411-413 Remuera Road Shops

Remuera Library pre 1925

411-413 Remuera Road was first the site of the offices of the Remuera Road Board from 1902 until it merged with Auckland City Council in 1915.


After amalgamation of the Board with the Council on 1 March 1915, the building was refitted to become the Remuera branch of the Auckland Public Library, opening on the 2nd October 1915. The old library building was later relocated to Pt Chevalier in 1926 where it operated as a Library until it was demolished to enable Great North Road to be widened and realigned. The new Remuera Library was opened on its present site on the corner of St Vincent Ave and Remuera Road on July 31st 1926.
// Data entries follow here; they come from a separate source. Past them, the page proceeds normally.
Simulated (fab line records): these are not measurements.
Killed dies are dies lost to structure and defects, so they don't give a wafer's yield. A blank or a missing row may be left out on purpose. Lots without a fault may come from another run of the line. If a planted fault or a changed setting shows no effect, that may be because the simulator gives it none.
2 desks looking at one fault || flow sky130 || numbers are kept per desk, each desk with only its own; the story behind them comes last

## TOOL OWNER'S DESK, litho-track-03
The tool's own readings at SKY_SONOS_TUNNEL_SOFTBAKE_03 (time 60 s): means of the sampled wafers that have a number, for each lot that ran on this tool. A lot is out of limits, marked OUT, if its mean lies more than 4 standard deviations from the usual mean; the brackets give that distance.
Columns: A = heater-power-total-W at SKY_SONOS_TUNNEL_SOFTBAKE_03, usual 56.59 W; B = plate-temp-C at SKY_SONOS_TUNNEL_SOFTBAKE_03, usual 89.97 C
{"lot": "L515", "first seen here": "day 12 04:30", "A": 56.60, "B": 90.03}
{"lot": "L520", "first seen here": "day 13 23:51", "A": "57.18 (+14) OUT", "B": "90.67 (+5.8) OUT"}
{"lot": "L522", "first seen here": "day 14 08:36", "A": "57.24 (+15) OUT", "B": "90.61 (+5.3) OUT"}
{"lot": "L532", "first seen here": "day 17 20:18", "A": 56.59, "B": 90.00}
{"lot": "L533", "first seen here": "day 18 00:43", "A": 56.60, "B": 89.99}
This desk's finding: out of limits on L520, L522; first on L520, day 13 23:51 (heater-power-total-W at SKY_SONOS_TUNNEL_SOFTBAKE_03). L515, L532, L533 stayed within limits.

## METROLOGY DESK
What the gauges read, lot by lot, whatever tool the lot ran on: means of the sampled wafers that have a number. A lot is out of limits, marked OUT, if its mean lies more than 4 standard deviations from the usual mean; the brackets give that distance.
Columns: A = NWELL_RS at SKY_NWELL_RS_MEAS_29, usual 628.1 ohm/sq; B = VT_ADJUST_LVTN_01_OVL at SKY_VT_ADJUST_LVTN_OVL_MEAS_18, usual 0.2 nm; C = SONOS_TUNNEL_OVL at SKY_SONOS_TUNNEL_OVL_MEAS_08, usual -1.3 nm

In the 1920s it housed Matthew Robinson hairdresser and tobacconist, and then Walter Rountree, Draper, until 2 new brick buildings were erected in 1929.

Mrs Millicent Susan Russell owned a drapery shop at 411 Remuera Road from 1938 to 1971. Known as the old curiosity shop, it was a “Dickens-like jammed-with-goods” shop. Outside there was always the Airedale dog, and inside a cat and a parrot in a cage. Susan, as she was known, opened the shop in 1938 soon after her husband died when she had two small boys age 4 and 9. She retired in 1971 age 73 and her younger son Allan, a civil engineer, came over from Australia to run the shop but it closed in 1975. Her son Jack ran the hardware shop next door at 413 Remuera Road. [1]

Richard Matthews Antiques occupied the site for another 35 years until 2006. The N Z Herald had a story that prior to the visit of U S President Bill Clinton and Chinese Jiang Zemin of China in 2000, Government House in Auckland called him to urgently request provision of two matching chairs which were ‘substantial but not too low”. Richard provided them with two 19th century French walnut chairs from his own house.[2]


411-413 then became Browns cafe and clothing store until bought by Megan Jaffe Real Estate who completely rebuilt it in 2017; Megan Jaffe described the scope of work in Remuera: “I bought the two titles on June 1, 2015 for $5m and spent $7m on the renovation which involved a total re-build,” she said telling how Haydn + Rollett were the head contractors. “Less than 2 per cent of the original building was kept,” she said. Seventeen foundation piles were driven 17m into the ground to create a strong structure, bricks were re-used, double-glazed windows made and installed, ornate exterior window lead lights were retained and an elevator put into the three-level building which dates back to 1928. “It was a very pretty character building in very poor condition. I wanted to restore her to her former glory,” Jaffe said pointing out heritage-style exterior lamps specially made in London, a large ornate wrought iron feature which divides the agency from a neighbouring cafe and big door handles made in Napier.” [3]

411-413 Remuera Rd


“The demolition phase was completed with the substantial propping and steel fixing of the original facade and east wall. Stage one was always going to be the most challenging and time consuming with the preservation of the old kiln fired golden bricks and much of the demolition wheelbarrowed out onto the road. Henderson demolition and their Papakura based team were superb – nothing was too much trouble. For those interested ‘the best’ timber in the old building was the hard wood Oregon pine floor joists and rafters with a small amount of Rimu flooring – no Kauri which is not surprising as after 1910-15 it became scarce and expensive. Many people are asking “what has happened to the magnificent lead lights from above the shop front windows?” with phone enquiries from as far away as Dunedin. Well, they have been carefully removed, packed up and sent away for meticulous restoration. These truly beautiful English made Windsor era glass panels could well be the last piece of this ‘complex’ build. Complex because the owners respect that the end result needs to represent everything good about a restoration/build in a significant heritage precinct.”


We have now moved to the foundation piling which is expected to take another two weeks, then a further two weeks of linking the steel and concrete ground beams to the fourteen piles. It is interesting to note that when the simple two storey brick structure was built over a 7 month period in 1926, the piles consisted of shallow placements of four layers of brick and hand mixed concrete (presumable there were no earth quakes then!). Today we have 14 piles up to 17 metres deep each holding 2.7 tons of steel cages and a truck load of concrete.”


“This is the third building on this site – the first being the Remuera Road Board office in 1902. In 1915 that building became the first Remuera Public Library when Remuera amalgamated with Auckland City. The present building could well be the first significant restoration in the Remuera shopping centre in a generation – soon to become a flagship Ray White office for the business heart of our much loved community.”